Essentially we have two movies here. One movie, the more original one and the one that is truer to the spirit of what makes Asoka special, is about Asoka as an ambitious prince grabbing power through violence. He isn’t a terrible man, he is just a naturally violent man. He does not lie or sneak as his brothers do, and he is always respectful and loving to his friends, his mother, and his wives. He is even kind to small children. But his way of looking at the world is limited, he sees only violence as an answer. The movie starts with him as a small boy watching his grandfather throw away his sword and turn to a life of meditation and then hunting down and taking that sword. It ends with him finally understanding why his grandfather threw it away and also choosing to let go of the sword and embrace peace.

This is a very rare kind of story, one about a good man turning into a great man instead of a good man turning into a bad man. And that greatness coming from choosing peace and wisdom instead of from winning a big battle. The way this story is told is rare as well, through out the film we see Shahrukh getting glimpses of monks and Buddhists. His life changes in a moment, but the ingredients were already there. He respects his wife so he has to listen to her whens he explains her Buddhist beliefs. In moments near death he continually has visions of peace. His destiny is always there, coming ever closer to him. And finally he reaches it on the Kalinga battlefield, an awareness of all he has done and how wrong it was.

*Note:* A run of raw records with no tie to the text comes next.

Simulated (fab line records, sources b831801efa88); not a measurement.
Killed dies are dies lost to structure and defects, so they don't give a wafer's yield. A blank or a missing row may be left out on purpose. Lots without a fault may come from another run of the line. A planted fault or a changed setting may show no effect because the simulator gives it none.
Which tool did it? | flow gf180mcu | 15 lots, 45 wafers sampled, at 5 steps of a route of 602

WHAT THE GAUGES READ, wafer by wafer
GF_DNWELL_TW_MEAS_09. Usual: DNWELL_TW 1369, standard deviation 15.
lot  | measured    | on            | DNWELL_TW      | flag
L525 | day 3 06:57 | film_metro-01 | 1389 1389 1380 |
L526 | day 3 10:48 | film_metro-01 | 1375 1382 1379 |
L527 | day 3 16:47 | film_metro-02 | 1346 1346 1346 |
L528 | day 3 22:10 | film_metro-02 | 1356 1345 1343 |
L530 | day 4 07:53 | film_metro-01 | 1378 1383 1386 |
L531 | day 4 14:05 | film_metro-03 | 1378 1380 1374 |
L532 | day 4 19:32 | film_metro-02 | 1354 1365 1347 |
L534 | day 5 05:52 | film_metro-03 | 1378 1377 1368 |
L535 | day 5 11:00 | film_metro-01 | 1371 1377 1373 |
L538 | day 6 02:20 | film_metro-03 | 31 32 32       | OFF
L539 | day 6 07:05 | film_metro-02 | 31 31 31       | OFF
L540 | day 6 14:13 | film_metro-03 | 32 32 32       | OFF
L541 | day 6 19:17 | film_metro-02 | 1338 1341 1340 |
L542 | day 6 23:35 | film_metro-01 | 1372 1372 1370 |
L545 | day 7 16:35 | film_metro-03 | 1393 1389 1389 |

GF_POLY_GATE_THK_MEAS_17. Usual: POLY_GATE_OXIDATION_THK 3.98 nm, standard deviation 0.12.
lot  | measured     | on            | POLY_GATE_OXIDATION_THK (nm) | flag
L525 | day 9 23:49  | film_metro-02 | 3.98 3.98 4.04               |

The love story is a small part of this journey. First seeing how finding love with Kareena brings peace to his heart and allows him to let go of his violence and ambition. Then seeing how losing her to violence sends him down a dark path. And finally the impact of finding the one person he saw as a person, he most cared about, devastated by his wars. All of that is fine, but it isn’t really needed. The story of a violent man turning towards peace could be told starting with his father sending him off to put down the revolt which leads to his injuries which leads to Hrishita healing him and teaching him about Buddhism, which leads to them marrying, which leads to his brothers trying to kill her, which leads to Shahrukh crossing more lines than ever before in his anger and vengeance, which leads to the final great terrible war, which leads to his realization of the wrong he has done and his choice to choose peace. The love story with Kareena ends up confusing the issues and removing more than it adds.

The second film is a love story between a warrior and a warrior princess. The more interesting film, the better film, the film that was intended to be made is the story of a violent man turning towards peace. But the reality is that the love story is far more impactful in the end result of the movie. That is the problem. And I am so glad I rewatched the movie because I finally realized it isn’t MY problem, it’s the film’s problem.

For years I thought I didn’t like this movie because a) it was kind of weirdly made and Shahrukh’s hair was bad; and b) I am a shallow person who naturally turns towards romance and therefore could not appreciate the deeper story and only focused on the romance. But that’s not true! Well, it’s still kind of weirdly made in some ways, but the second issue isn’t because I am shallow, it is because the movie comes alive in the Kareena romance sections. That is where the excitement is, the deep emotion, the songs, and the majority of the running time as well. Kareena isn’t just one incident in Shahrukh’s life, she is established as the main motivation behind everything he does. And that ruins the movie that was intended, Asoka becoming Buddhist, because instead the audience is so focused on Shahrukh and Kareena’s reunion.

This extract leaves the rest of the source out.